DUBLIN: A businessman who is regarded as a kingpin in the cross-border fuel laundering trade has been arrested by Gardai after a major cigarettes seizure.
The cigarettes have a retail value of €4.3m and represent a potential loss to the Exchequer of €3.7m.
He is one of four men detained following the joint operation between the Garda and Revenue service, backed up by the Criminal Assets Bureau.
Two of the four are top targets for the Customs in their fight against illegal laundering and cigarette smuggling.
The suspects were arrested by armed officers yesterday after Gardai and Customs intercepted a truck taking a shipment of nine million cigarettes from Dublin Port towards the border.
Detectives from the Organised Crime Unit stopped the truck and another vehicle at a service station on the M1 motorway, near Castlebellingham, Co Louth.

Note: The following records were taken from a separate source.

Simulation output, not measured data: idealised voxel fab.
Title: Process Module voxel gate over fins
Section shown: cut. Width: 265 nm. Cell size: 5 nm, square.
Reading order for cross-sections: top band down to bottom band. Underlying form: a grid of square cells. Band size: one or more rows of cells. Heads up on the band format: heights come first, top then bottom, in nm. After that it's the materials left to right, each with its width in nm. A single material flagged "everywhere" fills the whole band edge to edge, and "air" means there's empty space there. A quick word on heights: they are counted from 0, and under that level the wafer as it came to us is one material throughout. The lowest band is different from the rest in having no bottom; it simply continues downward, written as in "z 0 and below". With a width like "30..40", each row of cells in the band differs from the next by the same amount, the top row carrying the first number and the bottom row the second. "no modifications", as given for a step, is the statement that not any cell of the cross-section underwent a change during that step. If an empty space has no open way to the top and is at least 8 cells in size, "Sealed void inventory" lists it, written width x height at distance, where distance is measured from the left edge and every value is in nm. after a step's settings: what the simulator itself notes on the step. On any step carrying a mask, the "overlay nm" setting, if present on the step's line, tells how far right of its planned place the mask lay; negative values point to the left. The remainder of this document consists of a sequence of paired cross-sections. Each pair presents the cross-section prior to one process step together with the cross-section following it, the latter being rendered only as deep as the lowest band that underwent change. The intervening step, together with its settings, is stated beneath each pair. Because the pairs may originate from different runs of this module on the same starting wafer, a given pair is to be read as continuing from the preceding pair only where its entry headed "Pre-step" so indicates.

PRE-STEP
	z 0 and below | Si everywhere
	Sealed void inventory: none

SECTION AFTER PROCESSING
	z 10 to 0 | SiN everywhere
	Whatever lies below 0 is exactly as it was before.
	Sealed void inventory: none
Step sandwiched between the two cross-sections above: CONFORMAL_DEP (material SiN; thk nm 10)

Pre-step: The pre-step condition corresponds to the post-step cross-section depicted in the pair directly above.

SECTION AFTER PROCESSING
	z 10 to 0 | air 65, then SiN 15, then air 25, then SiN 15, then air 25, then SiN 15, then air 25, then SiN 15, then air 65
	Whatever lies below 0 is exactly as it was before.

The seizure was the culmination of an intelligence-led operation led by Assistant Garda Commissioner Derek Byrne.
Officers monitored the truck as it left the port with the shipment before arresting the four on suspicion of evading excise duties under the Finance Act.
Gardai carried out nine follow-up searches in private residences and business premises in Louth and Dublin and seized tractors and other agricultural equipment, worth about €90,000.
Those vehicles were understood to have been stolen by a cross-Border gang, who specialised in transporting the vehicles to the UK and mainland Europe for shipping to the African continent.
One member of that gang, from Co Monaghan, was extradited to Belgium where he was sentenced to four years’ imprisonment.
An operation, codenamed Segund, which spanned 11 jurisdictions and involved the Garda’s stolen vehicles unit, led to the recovery of €7m of stolen machinery and resulted in a 50pc drop here in the number of reported tractor thefts in 2011.
The fuel laundering kingpin is alleged to be at the top of a criminal pyramid, which has links to republican groups.